I have this dataset:
sample_data = data.frame(col1 = c("james", "john", "henry"), col2 = c("123 forest road", "jason", "tim"), col3 = c("NA", "124 valley street", "peter"), col4 = c("NA", "NA", "125 ocean road") )
col1 col2 col3 col4
james 123 forest road NA NA
john jason 124 valley street NA
henry tim peter 125 ocean road
I want to try and figure out a way in which the second column always contains the "address" - the final product would look this would look something like this:
# code to show sample of desired result
desired_result = data.frame(col1 = c("james", "john", "henry"), col2 = c("123 forest road", "124 valley street", "125 ocean road"))
col1 col2
james 123 forest road
john 124 valley street
henry 125 ocean road
I have been trying to think of and research functions in R that are able to "scan" if the value contained within a row/column starts with a number, and make a decision accordingly.
I had the following idea - I can check to see if a given column starts with a number or not:
sample_data$is_col2_a_number = grepl("^[0-9]{1,}$", substr(sample_data$col2,1,1))

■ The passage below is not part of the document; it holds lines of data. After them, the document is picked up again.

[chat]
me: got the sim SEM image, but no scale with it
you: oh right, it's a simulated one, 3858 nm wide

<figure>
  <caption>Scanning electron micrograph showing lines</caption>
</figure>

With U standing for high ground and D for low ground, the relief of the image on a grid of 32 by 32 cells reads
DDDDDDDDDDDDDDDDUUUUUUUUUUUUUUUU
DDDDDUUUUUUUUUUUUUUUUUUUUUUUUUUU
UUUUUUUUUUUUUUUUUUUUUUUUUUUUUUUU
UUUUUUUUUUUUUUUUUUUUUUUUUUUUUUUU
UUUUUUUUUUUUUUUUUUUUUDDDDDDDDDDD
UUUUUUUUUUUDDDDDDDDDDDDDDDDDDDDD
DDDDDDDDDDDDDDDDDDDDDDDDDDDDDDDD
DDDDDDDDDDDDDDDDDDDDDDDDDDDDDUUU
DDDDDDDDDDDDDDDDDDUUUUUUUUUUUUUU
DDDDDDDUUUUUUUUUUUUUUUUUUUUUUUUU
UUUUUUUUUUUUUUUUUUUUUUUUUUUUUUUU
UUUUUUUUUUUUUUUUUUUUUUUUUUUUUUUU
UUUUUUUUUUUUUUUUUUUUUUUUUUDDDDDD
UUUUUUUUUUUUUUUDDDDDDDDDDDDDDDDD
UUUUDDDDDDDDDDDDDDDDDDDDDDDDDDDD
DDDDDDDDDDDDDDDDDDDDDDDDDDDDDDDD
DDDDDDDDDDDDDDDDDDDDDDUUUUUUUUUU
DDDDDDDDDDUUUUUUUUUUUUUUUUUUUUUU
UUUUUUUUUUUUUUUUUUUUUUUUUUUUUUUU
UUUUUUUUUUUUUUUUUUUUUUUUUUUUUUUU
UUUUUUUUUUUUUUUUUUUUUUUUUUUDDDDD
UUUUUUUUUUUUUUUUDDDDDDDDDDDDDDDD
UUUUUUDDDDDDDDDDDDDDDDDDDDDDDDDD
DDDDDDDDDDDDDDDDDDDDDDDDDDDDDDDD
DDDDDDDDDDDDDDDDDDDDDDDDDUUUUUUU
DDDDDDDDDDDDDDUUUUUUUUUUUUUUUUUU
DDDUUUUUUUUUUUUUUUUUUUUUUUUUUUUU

sample_data$is_col3_a_number = grepl("^[0-9]{1,}$", substr(sample_data$col3,1,1))
sample_data$is_col4_a_number = grepl("^[0-9]{1,}$", substr(sample_data$col4,1,1))
col1 col2 col3 col4 is_col2_a_number is_col3_a_number is_col4_a_number
1 james 123 forest road NA NA TRUE FALSE FALSE
2 john jason 124 valley street NA FALSE TRUE FALSE
3 henry tim peter 125 ocean road FALSE FALSE TRUE
Next, I would try to figure out how to code the following logic:
- For a given row, find the first cell that contains the value TRUE
- Keep the column corresponding to that condition
I tried this row-by-row:
first_row = sample_data[1,]
ifelse(first_row$is_col2_a_number == "TRUE", first_row[,c(1,2)], ifelse(first_row$is_col3_a_number, first_row[, c(1,3)], first_row[, c(1,4)]))
But I think I have made this unnecessarily complicated. Can someone please give me a hand and suggest how I can continue solving this problem?
Thank you!
CodePudding user response:
This should work:
library(dplyr)
library(tidyr)
library(stringr)
sample_data = data.frame(col1 = c("james", "john", "henry"), col2 = c("123 forest road", "jason", "tim"), col3 = c("NA", "124 valley street", "peter"), col4 = c("NA", "NA", "125 ocean road") )
tmp <- sample_data %>%
mutate(across(col2:col4, ~case_when(str_detect(.x, "^\\d") ~ .x,
TRUE ~ NA_character_)),
address = coalesce(col2, col3, col4)) %>%
select(col1, address)
tmp
#> col1 address
#> 1 james 123 forest road
#> 2 john 124 valley street
#> 3 henry 125 ocean road
Created on 2022-06-30 by the reprex package (v2.0.1)
CodePudding user response:
I thought of a (very ineffective) way to solve my own problem!
sample_data = data.frame(col1 = c("james", "john", "henry"), col2 = c("123 forest road", "jason", "tim"), col3 = c("NA", "124 valley street", "peter"), col4 = c("NA", "NA", "125 ocean road") )
sample_data$is_col2_a_number = grepl("^[0-9]{1,}$", substr(sample_data$col2,1,1))
sample_data$is_col3_a_number = grepl("^[0-9]{1,}$", substr(sample_data$col3,1,1))
sample_data$is_col4_a_number = grepl("^[0-9]{1,}$", substr(sample_data$col4,1,1))
a1 <- sample_data[which(sample_data$is_col2_a_number == "TRUE"), ]
a1 <- a1[,c(1,2)]
colnames(a1)[2] <- "i"
b1 <- sample_data[which(sample_data$is_col3_a_number == "TRUE"), ]
b1 <- b1[,c(1,3)]
colnames(b1)[2] <- "i"
c1 <- sample_data[which(sample_data$is_col4_a_number == "TRUE"), ]
c1 <- c1[,c(1,4)]
colnames(c1)[2] <- "i"
final = rbind(a1,b1,c1)
Here is the desired output:
col1 i
1 james 123 forest road
2 john 124 valley street
3 henry 125 ocean road